As I mentioned in my previous post, I had not much trouble getting my server to work in the Serverius datacenter with the exception of IPMI. This feature is built-in on the motherboard I used: a Supermicro X9SCL-F (the “F” part apparently indicates IPMI support).
IPMI allows a number things for which you’d normally have to have extra hardware for. By simply using your browser (or the Supermicro IPMIView software) you can view sensor readings (temperatures, fan speeds etc), reboot the server if the OS has crashed and it even does console redirection which means you don’t need a separate KVM-over-IP device to access the console or change BIOS settings remotely.
Furthermore this particular Supermicro board doesn’t need a dedicated network port for IPMI, so you can share IPMI with one of the the LAN ports. To enable IPMI you only need to specify an IP in the BIOS and the NIC will happily route traffic to the right device (server itself or IPMI). It seemed to work great at home.
But at the datacenter I noticed one particular problem: there was no way to specify the default gateway for the IPMI device, except from the OS itself (which it would then reset again upon reboot). This would make the IPMI feature impossible to use (except maybe from adjacent servers on the the same netmask).
The solution turned out to be a BIOS upgrade (not an IPMI firmware upgrade) for the motherboard. My board had v1.0b and a quick Google search showed the latest version (v1.0c) fixed the gateway issue.
So now all I needed to do was upgrade the BIOS, except that the only method available for that was using DOS. Needless to say it took me some trouble finding a way to get DOS to boot from a USB flash drive (fortunately this method worked) and then to upgrade the BIOS with the server still in the rack.

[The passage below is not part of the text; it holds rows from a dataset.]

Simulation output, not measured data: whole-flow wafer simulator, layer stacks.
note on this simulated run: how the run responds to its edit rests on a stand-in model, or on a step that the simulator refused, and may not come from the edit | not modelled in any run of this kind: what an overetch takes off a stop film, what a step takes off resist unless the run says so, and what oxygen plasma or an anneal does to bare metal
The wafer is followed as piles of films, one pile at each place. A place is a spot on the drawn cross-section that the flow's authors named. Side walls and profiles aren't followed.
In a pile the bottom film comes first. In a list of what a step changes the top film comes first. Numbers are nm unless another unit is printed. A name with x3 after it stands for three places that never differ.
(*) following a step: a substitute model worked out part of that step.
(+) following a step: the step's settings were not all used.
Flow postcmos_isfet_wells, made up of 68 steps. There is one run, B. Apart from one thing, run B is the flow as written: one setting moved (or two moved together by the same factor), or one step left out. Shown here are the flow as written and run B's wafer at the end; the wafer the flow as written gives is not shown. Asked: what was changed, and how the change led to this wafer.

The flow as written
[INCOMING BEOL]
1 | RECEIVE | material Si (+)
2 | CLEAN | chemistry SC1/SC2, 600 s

Anyway, the lesson learned: if you’re building a server with a similar motherboard don’t forget to update the BIOS before you go to the datacenter.
The only problem that now remains is that when I do a reboot the IPMI connection “goes away” for 30-60 seconds, making it impossible to get in to the BIOS (once IPMI works again the server is already fully booted). This appears to be a known problem for Cisco devices (which is what my server is hooked up to). I’m not sure yet if I’ll ask the datacenter to enable “portfast” on the port or wait until I get a private (half) rack in the future so that I also own and operate the switch myself.
On the Cisco Device: Set the “spanning-tree portfast” command under the Interface of which your server is connected to.
It takes 30-60 seconds before the inferface comes up because the Cisco device is trying to detect network loops… which possibly aren’t there, because you connected a Server, not a switch, a hub or a Access Point.